On Wed, 27 Jul 2016 20:22:33 +0200, Mark Brown wrote:
On Wed, Jul 27, 2016 at 08:11:49PM +0200, Takashi Iwai wrote:
I'm wondering whether it's a better option to block the unbind behavior, either in driver base (allowing to return an error) or in the sound side (waiting in remove() until the sane point).
That's certainly going to be a lot easier and part of the reason it's never been looked at much is that (unlike USB) there's very little reason why an ASoC sound card would ever be hotplugged - even in development these days the normal development flow involves rebooting.

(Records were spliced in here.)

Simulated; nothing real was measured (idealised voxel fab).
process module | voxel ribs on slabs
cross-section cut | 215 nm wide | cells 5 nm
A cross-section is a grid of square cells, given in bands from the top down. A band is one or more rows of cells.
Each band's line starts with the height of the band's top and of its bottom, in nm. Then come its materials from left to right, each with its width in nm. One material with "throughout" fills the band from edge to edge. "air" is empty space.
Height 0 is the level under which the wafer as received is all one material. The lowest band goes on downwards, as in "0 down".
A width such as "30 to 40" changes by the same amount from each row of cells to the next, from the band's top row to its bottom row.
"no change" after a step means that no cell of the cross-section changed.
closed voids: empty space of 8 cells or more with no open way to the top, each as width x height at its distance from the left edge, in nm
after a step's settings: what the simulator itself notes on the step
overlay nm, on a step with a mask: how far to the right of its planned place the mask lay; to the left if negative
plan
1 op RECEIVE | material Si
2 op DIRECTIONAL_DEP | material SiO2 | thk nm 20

Actually there is already the suppress_bind_attr flag in struct device_driver. For a simple platform driver like snd-soc-rcar, it's easy like:
diff --git a/sound/soc/sh/rcar/core.c b/sound/soc/sh/rcar/core.c index 3351a701c60e..d019824927de 100644 --- a/sound/soc/sh/rcar/core.c +++ b/sound/soc/sh/rcar/core.c @@ -1251,6 +1251,7 @@ static struct platform_driver rsnd_driver = { .driver = { .name = "rcar_sound", .of_match_table = rsnd_of_match, + .suppress_bind_attrs = true, }, .probe = rsnd_probe, .remove = rsnd_remove,
Then there will be no sysfs bind/unbind for this driver. (Note: totally untested: let me know if it really works.)
The same technique is likely available for i2c and spi codec drivers. But it's another open question whether we should suppress the sysfs bind/unbind of these devices at all. My gut feeling is that sysfs bind/unbind are mostly useless for drivers like ASoC codecs. At least, it would be much safer to disable for now.